ON DECK FOR MONDAY, JULY 7
KEY POINTS:
- The dollar is broadly firmer post-payrolls amid tariff headlines
- The US administration is pushing out its tariff threats again…
- ...as revisiting ‘Liberation Day’ tariffs lacks credibility
- Oil shakes off OPEC+ theatrics
- Why US payrolls were solid
- German factories sprang back to life
- Krona outperforms after Swedish inflation surprises
- Global Week Ahead highlights for a light calendar
Light developments are driving muted action across most global asset classes to kick off the new trading week. The overall week should be relatively light in terms of calendar-based macro risk.
The dollar is firmer against most major crosses. Sovereign bond yields are little changed with minor underperformance across EGBs relative to US Ts. The US long-end is underperforming after the US administration achieved its ‘One big beautiful bill’ that modelers estimate will add US$3.2 trillion to primary deficits over the next 10 years in highly regressive fashion that will negatively impact much of Trump’s base (here, plus here for subscribers to The Economist). US equity futures are slightly negative, TSX futures are slightly positive, European cash markets are little changed, and Asia-Pacific markets ranged from small losses in Japan and HK to little change elsewhere. Oil prices are little changed after OPEC+ increased August’s targeted output by 548kbpd this weekend; we’ll see how enforceable the target may be.
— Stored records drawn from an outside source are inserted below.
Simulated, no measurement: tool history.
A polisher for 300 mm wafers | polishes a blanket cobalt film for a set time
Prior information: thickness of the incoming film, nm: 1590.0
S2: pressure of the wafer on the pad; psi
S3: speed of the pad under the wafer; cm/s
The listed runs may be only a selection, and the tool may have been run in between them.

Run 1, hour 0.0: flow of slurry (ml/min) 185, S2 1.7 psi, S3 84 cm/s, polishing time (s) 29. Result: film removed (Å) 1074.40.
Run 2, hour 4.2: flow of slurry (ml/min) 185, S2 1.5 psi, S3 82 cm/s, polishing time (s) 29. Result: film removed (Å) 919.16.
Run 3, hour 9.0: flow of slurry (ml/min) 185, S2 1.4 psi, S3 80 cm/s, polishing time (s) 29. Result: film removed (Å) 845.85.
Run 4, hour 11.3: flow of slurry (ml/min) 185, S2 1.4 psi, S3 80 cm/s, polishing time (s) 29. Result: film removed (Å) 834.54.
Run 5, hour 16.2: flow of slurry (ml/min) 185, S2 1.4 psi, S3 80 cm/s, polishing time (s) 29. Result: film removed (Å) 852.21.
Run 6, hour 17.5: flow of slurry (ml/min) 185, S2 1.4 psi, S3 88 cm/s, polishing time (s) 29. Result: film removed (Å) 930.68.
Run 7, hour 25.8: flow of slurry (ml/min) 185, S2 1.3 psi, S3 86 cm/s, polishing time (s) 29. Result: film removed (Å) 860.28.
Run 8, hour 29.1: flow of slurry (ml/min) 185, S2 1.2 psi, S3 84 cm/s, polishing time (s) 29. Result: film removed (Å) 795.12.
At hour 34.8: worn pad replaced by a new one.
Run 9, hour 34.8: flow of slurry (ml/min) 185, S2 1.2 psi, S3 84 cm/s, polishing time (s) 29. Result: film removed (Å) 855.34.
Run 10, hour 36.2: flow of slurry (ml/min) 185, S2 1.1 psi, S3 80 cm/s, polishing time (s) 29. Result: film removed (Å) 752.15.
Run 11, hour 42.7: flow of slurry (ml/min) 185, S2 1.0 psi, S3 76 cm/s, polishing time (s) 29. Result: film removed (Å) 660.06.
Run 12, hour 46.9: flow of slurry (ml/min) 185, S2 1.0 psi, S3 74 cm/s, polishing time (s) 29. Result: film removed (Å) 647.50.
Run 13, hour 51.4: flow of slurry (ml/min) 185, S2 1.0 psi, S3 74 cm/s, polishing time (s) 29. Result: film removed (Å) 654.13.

ANOTHER PUSHED OUT US TARIFF DEADLINE
The US administration appears to be pushing out its tariff warnings again. Few may be surprised. US Treasury Bessent said yesterday that failure to strike trade agreements with the US by August 1st will result in tariffs going back to April 2nd ‘Liberation Day’ levels. That pushes out this Wednesday’s deadline by several more weeks. Trump vowed to have more to say on tariffs today. The pushed out deadline probably isn’t a credible threat given the pattern of behaviour by the Trump administration and given the severe damage to the US and global economies that would result from that day’s sky-high tariffs.
I’ll say it again: The rest of the world understands the US political cycle better than the US administration and it’s Trump that is under pressure into midterms more than the other countries. Any ‘deals’ with the US administration are likely to be token ones as major trading partners resist longer-term damage emanating from deeply misguided US economic policies.
WHY US PAYROLLS WERE SOLID
Why were US nonfarm payrolls resilient again in June last Thursday before US clients headed to the exits for a long weekend? Other than a surge of hiring across state and local governments, the 147k payroll increase was close to my above-consensus estimate (160k) and was primarily due to the fact that the seasonal adjustment factor was the highest for a month of June on record (chart 1). Chart 2 shows what would have happened at any other SA factor. This conformed to the expected recency bias in how seasonal adjustment factors are calculated by skewing them to the experience of recent years. I remain deeply skeptical toward such SA adjustments and think it’s wrong of Federal Reserve Chair Powell to have sounded dismissive toward the issue with no elaboration as to why in his June FOMC press conference.
LIGHT OVERNIGHT DATA
German factories sprang back to life in May. Industrial output was up by 1.2% m/m SA (-0.2% consensus), thereby reversing most of the decline in April. Most of the gain came through capital goods.
Sweden’s krona is outperforming all other currencies and its short-term rates are underperforming all other markets after CPI jumped 0.5% m/m in June (0.1% consensus) with underlying CPI ex-energy up 0.7%.
THE WEEK AHEAD’S HIGHLIGHTS
Now that the US tariff deadline has been pushed out again, the rest of the week’s expected developments are likely to pale by comparison.
- Canada: Friday’s jobs report will be the main feature. I’ll have my estimate soon, given I was away last week. A light consensus presently ranges from -10k to +10k with 0k being the median call.
- US: Minutes to the June 17th–18th FOMC meeting arrive on Wednesday afternoon. The US data line-up is very light.
- Central banks: Five regional central banks will weigh in this week. The RBA is expected to cut 25bps overnight tonight. The RBNZ is expected to hold at 3.25% tomorrow night (ET). Consensus is divided between a 25bps cut and a hold for Bank Negara Malaysia on Wednesday. The Bank of Korea is forecast to hold at 2.5% on Thursday. Peru’s central bank is expected to hold at 4.5% on Thursday.
- Inflation: Several countries will update inflation figures for June this week. Colombia releases tonight. China is out tomorrow along with Chile and Taiwan. Mexico (Wednesday) and Norway (Thursday) will follow.
- Other data: Germany updates trade figures for May tomorrow. The UK monthly data dump arrives on Friday including May readings for GDP, industrial output, services, and trade.